You see where it's going right?

One of the key rules for developing software - your software should be useful, make the users happy and build as few barriers as possible.

You can't possibly know and you shouldn't care.

The legal status of an install is entirely unrelated to anything on the disk. The same install can be unlicensed now and licensed the next minute without any changes to the machine.

That's something for Microsoft to worry about. Not you.

Microsof offers a small API, but MSDN doesn't state anything about how the used DLL is installed at the client system. My guess is, that it comes with the SP2 or WGA utility from windows Update.

This is the MSDN page for the API.

Why don't you also check to make sure they're not running a pirated version of Photoshop? Or Half-Life? How about Microsoft Office?

See where I'm going with this? I don't particularly agree with piracy checks as it stands - but in order to perhaps save you a headache, I would suggest that you only worry about whether your own software is pirated, using whatever means you wish (licence keys, phoning home, whatever nefarious and intrusive method you so desire!). So someone who pirated Windows MAY be likely to also pirate your software too. If you intend to block usage of your software if you detect they're running a pirated copy of Windows - well, that's just bad practice. What if the validation software is buggy, or incorrect, or reports that the software is pirated because SOMEBODY ELSE used this person's legitimately bought licence key?

Aside from it being none of your business, Windows in particular has been known to falsely report that a legitimate copy of Windows was pirated. You should not trust anybody's validation tools but your own (and even then you might have coded a crappy validation tool!). There are so many things that could cause an incorrect piracy report - I would steer way clear of this approach.

Not even Microsoft can do this reliably. It is a constant arms race as Microsoft updates WGA against people who seemingly have to do very little to bypass it. This is exacerbated by the needs of OEMs who (rightly) need to have preinstalled and prevalidated copies of OSs so they don't annoy their customers, whom may well be business customers. I think that a lot of the "hacks" around this have to do with OEM master keys.

Basically, pirating software (including Windows and your software) is a social problem not a technical one. The worst thing you can do as a software vendor (imho) is to annoy your legitimate customers in the quest to stop pirates to the point that you make your legitimate customers pirates. Example: some games have gone so far as to install rootkits as well as limiting the number of activations (eg Spore).

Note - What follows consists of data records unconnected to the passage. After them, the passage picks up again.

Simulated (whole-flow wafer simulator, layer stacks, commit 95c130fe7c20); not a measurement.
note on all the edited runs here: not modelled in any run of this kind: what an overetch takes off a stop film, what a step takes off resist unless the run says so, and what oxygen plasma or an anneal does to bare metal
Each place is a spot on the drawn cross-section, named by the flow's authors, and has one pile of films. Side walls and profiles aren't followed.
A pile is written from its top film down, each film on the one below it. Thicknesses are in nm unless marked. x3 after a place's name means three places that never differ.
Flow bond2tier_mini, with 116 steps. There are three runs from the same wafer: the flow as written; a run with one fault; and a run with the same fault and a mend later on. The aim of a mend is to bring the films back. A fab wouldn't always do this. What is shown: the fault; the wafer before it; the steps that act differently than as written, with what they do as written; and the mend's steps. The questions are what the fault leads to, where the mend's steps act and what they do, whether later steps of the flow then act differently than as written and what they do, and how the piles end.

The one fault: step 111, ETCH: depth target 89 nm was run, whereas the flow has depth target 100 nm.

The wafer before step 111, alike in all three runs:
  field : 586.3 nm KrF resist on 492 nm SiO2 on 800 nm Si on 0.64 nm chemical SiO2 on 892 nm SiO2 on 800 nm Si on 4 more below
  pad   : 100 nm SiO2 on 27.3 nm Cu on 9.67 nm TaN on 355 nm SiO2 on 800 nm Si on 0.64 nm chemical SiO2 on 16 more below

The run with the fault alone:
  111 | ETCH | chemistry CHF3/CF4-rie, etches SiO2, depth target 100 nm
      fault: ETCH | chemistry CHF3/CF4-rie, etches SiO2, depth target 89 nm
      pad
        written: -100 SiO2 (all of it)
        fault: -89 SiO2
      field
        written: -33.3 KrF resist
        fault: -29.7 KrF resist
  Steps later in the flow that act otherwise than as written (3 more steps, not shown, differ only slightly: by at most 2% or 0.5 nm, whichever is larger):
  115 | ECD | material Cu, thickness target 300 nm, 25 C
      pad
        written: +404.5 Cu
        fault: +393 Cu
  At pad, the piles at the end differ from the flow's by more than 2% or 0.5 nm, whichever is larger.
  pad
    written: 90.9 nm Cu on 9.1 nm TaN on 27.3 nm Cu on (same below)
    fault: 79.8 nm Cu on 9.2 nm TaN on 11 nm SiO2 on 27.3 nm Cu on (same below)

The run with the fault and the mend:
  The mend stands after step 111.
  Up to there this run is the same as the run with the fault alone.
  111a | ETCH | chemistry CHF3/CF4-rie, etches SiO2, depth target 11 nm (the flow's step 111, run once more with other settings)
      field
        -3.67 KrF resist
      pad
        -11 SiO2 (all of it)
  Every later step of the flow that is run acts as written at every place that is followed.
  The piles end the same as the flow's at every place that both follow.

Limiting activations in particular is an evil practice. People have an innate sense of fairness about these things. If they have two activations of something, are running Windows XP and switch to Windows 7 RC and will then switch to a real version of Windows 7 when released then they've just gone over the limit. As in the case of Spore, you can request additional activations over the phone but this kind of thing just rubs people the wrong way. Some to the point that they'll feel quite justified in bypassing such restrictions.

As for downvoting your question, I suspect it's because people don't like your intent, probably for reasons that are similar to the ones I've listed above.

The way I see it, I won't ever trust someone else's verification system to be accurate enough that I would be willing to lock people out of using my software.

I see where you're coming from, but I suggest having MS worry about Windows validation.

In addition, there's really no way to know the true legal status of an install through the machine itself. Sure, there's "validation" and all that jazz, but that's nigh meaningless in context of the truth.

Just asking the technical part, leaving out your reasons/philosophy would have given you direct answers.

If you prevent pirating your own software (i mean prevent it running on pirated windows) then probably your software will not be as sucsessfull as it could.

Just make your client pay fair price for your software.